Ishavasya Upanishad with Shankara Bhashya (Sitarama)

by S. Sitarama Sastri | 1905 | 6,256 words

The Ishavasya Upanishad (or simply Isha) is one of the shortest of its kind, and basically represents a brief philosophical poem discussing the soul/self (Atman). This edition contains the Kanva recension, consisting of 18 verses. The words “Isha vasyam” literally translates to “enveloped by the Lord” and refers to the theory of soul (Atman); a co...
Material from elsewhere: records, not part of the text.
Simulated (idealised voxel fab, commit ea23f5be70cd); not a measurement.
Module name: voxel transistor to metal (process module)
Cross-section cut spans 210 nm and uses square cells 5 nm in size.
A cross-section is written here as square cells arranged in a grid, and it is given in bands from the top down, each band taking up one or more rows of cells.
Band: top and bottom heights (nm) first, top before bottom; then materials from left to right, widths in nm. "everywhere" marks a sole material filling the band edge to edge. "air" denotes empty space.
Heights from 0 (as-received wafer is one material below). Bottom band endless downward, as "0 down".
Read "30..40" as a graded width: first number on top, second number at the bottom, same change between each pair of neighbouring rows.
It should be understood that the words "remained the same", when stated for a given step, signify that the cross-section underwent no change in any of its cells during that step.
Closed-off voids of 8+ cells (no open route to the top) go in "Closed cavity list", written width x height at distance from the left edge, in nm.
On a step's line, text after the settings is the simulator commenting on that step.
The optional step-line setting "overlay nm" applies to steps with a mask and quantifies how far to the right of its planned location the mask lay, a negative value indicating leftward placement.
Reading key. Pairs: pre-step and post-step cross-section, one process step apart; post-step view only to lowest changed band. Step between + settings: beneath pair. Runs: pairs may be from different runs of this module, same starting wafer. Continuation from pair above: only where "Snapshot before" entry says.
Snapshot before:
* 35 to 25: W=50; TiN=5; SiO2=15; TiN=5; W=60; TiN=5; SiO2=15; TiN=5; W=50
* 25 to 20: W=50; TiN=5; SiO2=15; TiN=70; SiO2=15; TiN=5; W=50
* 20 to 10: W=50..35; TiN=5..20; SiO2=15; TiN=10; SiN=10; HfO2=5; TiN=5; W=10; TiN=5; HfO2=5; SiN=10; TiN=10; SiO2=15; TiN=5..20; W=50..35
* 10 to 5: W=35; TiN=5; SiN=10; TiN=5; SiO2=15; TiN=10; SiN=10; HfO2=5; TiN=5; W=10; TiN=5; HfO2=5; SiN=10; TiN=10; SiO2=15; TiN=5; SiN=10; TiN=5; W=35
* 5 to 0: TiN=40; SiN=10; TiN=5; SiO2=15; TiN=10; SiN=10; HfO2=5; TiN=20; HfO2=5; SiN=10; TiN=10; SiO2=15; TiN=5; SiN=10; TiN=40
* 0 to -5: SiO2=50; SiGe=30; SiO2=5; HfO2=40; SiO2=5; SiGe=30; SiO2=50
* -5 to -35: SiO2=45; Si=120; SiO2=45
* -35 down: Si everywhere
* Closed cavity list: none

स पर्यगाच्छुक्रमकायमव्रणमस्नाविरंशुद्धम् अपापविद्धम् ।
कविर्मनीषी परिभूः स्ययम्भूर्याथातथ्यतोऽर्थान्व्यदधाच्छाश्वतीभ्यः समाभ्यः ॥ ८ ॥

sa paryagācchukramakāyamavraṇamasnāviraṃśuddham apāpaviddham |
kavirmanīṣī paribhūḥ syayambhūryāthātathyato'rthānvyadadhācchāśvatībhyaḥ samābhyaḥ || 8 ||

8. He pervaded all, resplendent, bodiless, scatheless, having no muscles, pure, untouched by sin; far-seeing, omniscient, transcendent, self-sprung, (he) duly allotted to the various eternal creators their respective functions.


Shankara’s Commentary:

Com.—This text describes the real nature of the Atman, spoken of. in the previous texts. Sah means ‘the Atman previously spoken of.’ ‘Paryagat means went round.’ The meaning is ‘he is all-pervading like the Akas.’ Sukram means pure, hence bright, resplendent. Akayam, means ‘bodiless,’ i.e., having no linga sarira or subtle, boy. Avranam means ‘scatheless.’ ‘Asnaviram’ means ‘having no muscles.’ The adjuncts Avranam and Asnaviram show that the Atman has no sthula sarira or gross body. By the word suddha, pure or free from the taint of ignorance, it is shown that it has no karana sarira or causal body. ‘Apapa-viddham means ‘untouched by Karma, good or bad.’ ‘Sukram’ and the following epithets are to be read as masculine, because of the beginning and the end being in the masculine, as sah, kavih etc. Kavih means far-seeing, i.e., all-seeing; for, says the Sruti “There is no seer other than the Atman, etc.” ‘Manishi’ means ‘prompting the mind,’ hence ‘omniscient, omnipotent.’ Paribhuh means ‘being above all.’ Svayambhuh means ‘himself being all above and all below becomes all.’ He, the ever free, and omnipotent, being omniscient, allotted their respective functions, i.e., objects to be created to the various and eternal Prajapatis, known popularly as ‘years,’ as aids to the enjoyment of the fruits of Karma.